Dear friends,
This summer, the journal has decided to say the more the merrier when it comes to our editorial team. Too many cooks don’t spoil the broth! We are pleased to announce the two recipients of the 2020 e-flux journal fellowship. The fellowship is an opportunity for a period of focused reading, research, and study of the journal’s contents. The goal of this fellowship is to identify unintentional or felicitous conversations or contradictions between texts, as well as thematic drifts, latencies, and tendencies that could be further explored and highlighted.
The e-flux journal fellows for 2020 are: Lukas Brasiskis and Camila Salvaneschi
As part of his proposed project, Moving Images in (e-)Flux: Institutions and Disciplines, Nature, and Culture (working title), Lukas Brasiskis will excavate, review, and put in dialogue the essays on moving image art that have been published in e-flux journal over the last ten years. In light of social and racial injustice and looming environmental crisis, Brasiskis will look at how artists, critics, and academics have challenged the dominant narratives of moving image art and will highlight new powers films have acquired in the world of contemporary art. His research aims at assessing both the aesthetic, political, and economic implications of intersections between moving-image culture and the contemporary art world as well as representations of current social, political, and ecological issues in artists’ films. Starting with three broad categories: (1) moving images in between the black box and the white cube, (2) moving images and the social, and (3) moving images and the capitalocene, Brasiskis will review the discourse on ontology, politics, and ecology of moving image art as it has developed in e-flux journal. To highlight how recent discourse on moving image art responds to current academic and critical thought, the fellowship research will result in a critical essay and online discussion among the journal’s contributors followed by a screening of a thematic video-art program, organized and curated by the fellowship recipient.

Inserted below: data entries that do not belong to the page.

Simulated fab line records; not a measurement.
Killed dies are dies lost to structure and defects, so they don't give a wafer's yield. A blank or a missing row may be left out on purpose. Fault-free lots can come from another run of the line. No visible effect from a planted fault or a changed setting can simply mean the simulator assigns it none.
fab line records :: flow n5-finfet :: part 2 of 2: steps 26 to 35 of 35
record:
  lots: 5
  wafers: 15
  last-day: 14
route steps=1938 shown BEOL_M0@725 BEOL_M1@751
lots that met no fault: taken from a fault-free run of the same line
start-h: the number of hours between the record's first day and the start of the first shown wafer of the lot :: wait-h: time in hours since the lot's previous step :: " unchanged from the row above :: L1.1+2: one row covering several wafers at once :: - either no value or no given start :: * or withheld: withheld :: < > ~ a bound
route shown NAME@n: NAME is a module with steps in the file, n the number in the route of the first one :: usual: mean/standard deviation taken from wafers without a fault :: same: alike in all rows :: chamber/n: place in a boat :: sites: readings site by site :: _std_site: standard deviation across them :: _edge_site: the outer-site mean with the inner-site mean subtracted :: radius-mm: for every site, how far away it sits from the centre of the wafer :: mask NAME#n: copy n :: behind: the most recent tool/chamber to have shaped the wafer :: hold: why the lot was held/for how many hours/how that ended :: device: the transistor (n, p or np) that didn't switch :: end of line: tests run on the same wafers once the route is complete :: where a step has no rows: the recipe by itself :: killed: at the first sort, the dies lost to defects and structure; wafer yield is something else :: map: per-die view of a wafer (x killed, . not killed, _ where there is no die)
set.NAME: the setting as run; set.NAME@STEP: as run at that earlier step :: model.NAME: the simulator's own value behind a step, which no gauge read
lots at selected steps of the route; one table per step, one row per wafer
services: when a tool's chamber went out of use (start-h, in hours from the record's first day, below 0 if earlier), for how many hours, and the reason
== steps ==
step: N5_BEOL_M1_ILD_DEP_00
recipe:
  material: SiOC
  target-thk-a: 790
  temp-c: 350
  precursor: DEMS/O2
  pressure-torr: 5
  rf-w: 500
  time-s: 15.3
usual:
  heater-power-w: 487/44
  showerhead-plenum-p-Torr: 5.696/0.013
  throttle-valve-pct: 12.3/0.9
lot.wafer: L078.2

Lukas Brasiskis is a curator, teacher, and critic based in Brooklyn, NY. Currently, he is a PhD candidate at the Department of Cinema Studies at New York University and a teaching fellow at NYU and Brooklyn College/CUNY. Brasiskis’s academic and curatorial interests focus on the intersections of theory, film, and contemporary art. In his ongoing research, Brasiskis explores various iterations of eco-critical art and analyzes social and political meanings of the mediation of infrastructures in the time of the Capitalocene. Brasiskis is an author of several academic articles and a co-editor of Environment in Eastern European Film and Video Art (Berghahn Books Press) and Jonas Mekas Expanded (Yale University Press), both forthcoming in fall 2021. Film and video art screenings and events Brasiskis has recently curated include Landscape to be Experienced and to be Read: Time, Ecology, Politics, a retrospective of James Benning’s films (CAC, Vilnius); Human, Material, Machine, a two-weeks long experimental film program (together with Leo Goldsmith, CAC, Vilnius); Baltic Poetic Documentary as Ethnographic Cinema, a screening and discussion at Michelson Theater (NYU, NY); Welcome to the Anthropocene, a program featuring eco-critical films (CCAMP, Vilnius); Environmental Memories, a program of films by Eastern European artists (Alternativa Film/Video Festival, Belgrade); Jonas Mekas Expanded, a screening and discussion on the administrative legacy of Jonas Mekas (NYU, NY); Mermaid with a Movie Camera, a program of selected films by Emilija Škarnulytė (Spectacle Theater, NY), among others.
Camilla Salvaneschi’s research emanates from the data-driven scientific notion of “multi-futures” and the ability of the magazine to project itself towards a time that has yet to happen—that which Heidegger defined as the futural. Owing to its periodical nature, the magazine exists in the present, balanced between the pasts of its previous issues and the anticipation of forthcoming ones. This anticipation is the very feature that renders the magazine receptive towards the future, allowing it to remain equally relevant both today and ten years from now. Looking into e-flux’s past issues, the project will attempt to collect a number of contributions that have, either consciously or unconsciously, been able to foresee shifts, changes, and disruptions that venture into these diverse future scenarios, providing points of reflection that can help rethink our world and priorities. In this time of great uncertainty, the research aims to prove the magazine’s ability to capture the futural, while elucidating inspiring thoughts that could allow us to rethink the current moment.
Camilla Salvaneschi is a doctoral candidate in Visual Culture at the Università Iuav di Venezia and at the University of Aberdeen. Her research focuses on the periodical nature of magazines and biennials and their ability to epitomize contemporaneity as well as on relationships between magazines and the art system. Recent publications include Contemporary Art Magazines: The Archive in the Archive (2019), Magnifying the Margins: Art Magazines in the Contemporary Art System (Fall 2020). She is co-founder and editor of the upcoming academic journal OBOE On Biennials and Other Exhibitions (2020).